# My dead pond is waking up!!!



## Yvonne G (Jan 16, 2009)

As I was taking Maggie around the property looking at the turtles, there was a commotion in the pond as the basking turtles saw us approaching! So the turtles are ok, and some of the mosquito fish are still alive, but ALL the gold fish have been "fished." Here's the turtle that leaped off the bank as we approached:












As you can see, the water is so clear that you can see the bottom. But as more of the turtles wake up, they will stir up the silt on the bottom and the water will be murky again. Actually, the Phrynops doesn't hibernate, but seems impervious to the extreme cold water. The pond actually froze over two winters ago, when we had that killing frost, but she was ok.

Yvonne


----------



## Laura (Jan 16, 2009)

looks like she has been hiding in the bottom... these sunny days are going to confuse a lot of the outdoor critters.


----------



## tortoisenerd (Jan 16, 2009)

Yay! Do you know how many turtles you have in that pond? Do you have to feed them or is there enough in there for them? 

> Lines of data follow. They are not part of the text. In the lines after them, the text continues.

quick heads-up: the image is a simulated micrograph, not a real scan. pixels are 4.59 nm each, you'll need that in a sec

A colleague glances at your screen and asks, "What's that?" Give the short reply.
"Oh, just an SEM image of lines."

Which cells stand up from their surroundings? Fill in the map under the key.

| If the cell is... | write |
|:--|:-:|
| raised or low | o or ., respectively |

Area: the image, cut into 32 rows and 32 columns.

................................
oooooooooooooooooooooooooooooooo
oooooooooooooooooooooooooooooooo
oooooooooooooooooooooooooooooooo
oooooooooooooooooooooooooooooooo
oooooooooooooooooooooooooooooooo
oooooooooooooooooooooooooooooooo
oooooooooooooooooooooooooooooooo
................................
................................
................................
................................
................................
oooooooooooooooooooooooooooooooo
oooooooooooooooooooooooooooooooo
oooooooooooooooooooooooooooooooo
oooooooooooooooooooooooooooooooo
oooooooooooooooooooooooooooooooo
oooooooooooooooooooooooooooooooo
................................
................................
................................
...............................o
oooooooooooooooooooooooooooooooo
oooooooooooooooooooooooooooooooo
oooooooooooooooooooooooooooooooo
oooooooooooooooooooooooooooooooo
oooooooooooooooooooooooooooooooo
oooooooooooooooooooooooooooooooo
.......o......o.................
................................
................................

I had a pond growing up with koi and goldfish and I always wished we could have gotten some turtles. The fish got eaten a few times by predators from the air and ground, sadly enough. My dad built it all by himself with no power equipment--took over a week I think. Too bad we moved.


----------



## Kristina (Jan 16, 2009)

Yay! Glad to hear the turts are alive and well!

Kristina


----------



## Yvonne G (Jan 16, 2009)

tortoisenerd said:


> Yay! Do you know how many turtles you have in that pond? Do you have to feed them or is there enough in there for them?



There are 6 female RES, appx. 8 male and female rehab'd pond turtles, the Phrynops, 3 Florida soft shells (I think 2 male and 1 female) and one diamond-back terripin. This is too many turtles for such a small pond, but so far its working out ok. I feed them enough that there is no fighting (also the water is usually too murky for them to see each other). I feed veggies, chicken and trout chow. They all eat out of my hand...er...tongs!

Yvonne


----------



## Isa (Jan 17, 2009)

I am really glad the turtles are doing fine .


----------



## Chucky (Jan 17, 2009)

Great News on the turtles! I'm hoping all will be fine with mine also when the time comes but it's way to cold for anything to be happening now.


----------



## terryo (Jan 17, 2009)

You are so lucky. My pond is covered with snow, except for a little hole from the defroster. I wonder what's going on down there. Guess Ij'll have to wait for the Spring ......sigh....


----------



## Yvonne G (Jan 17, 2009)

terryo said:


> You are so lucky. My pond is covered with snow, except for a little hole from the defroster. I wonder what's going on down there. Guess Ij'll have to wait for the Spring ......sigh....



Yes, I would have to say quite lucky!! The past 5 days have been sunny and in the 60's. Almost spring-like! It is still down below freezing at night, but the days are absolutely beautiful!! I was out trimming my rose bushes just now in shirt sleeves (well, pants and the rest of the shirt too!).

Yvonne


----------



## xfollowthereaperx (Feb 9, 2009)

Hey Yvonne, a little off topic but I also live in Clovis California.


----------



## Yvonne G (Feb 9, 2009)

There aren't too many of us Clovisites here on the forum. Glad to meet you!

Yvonne


----------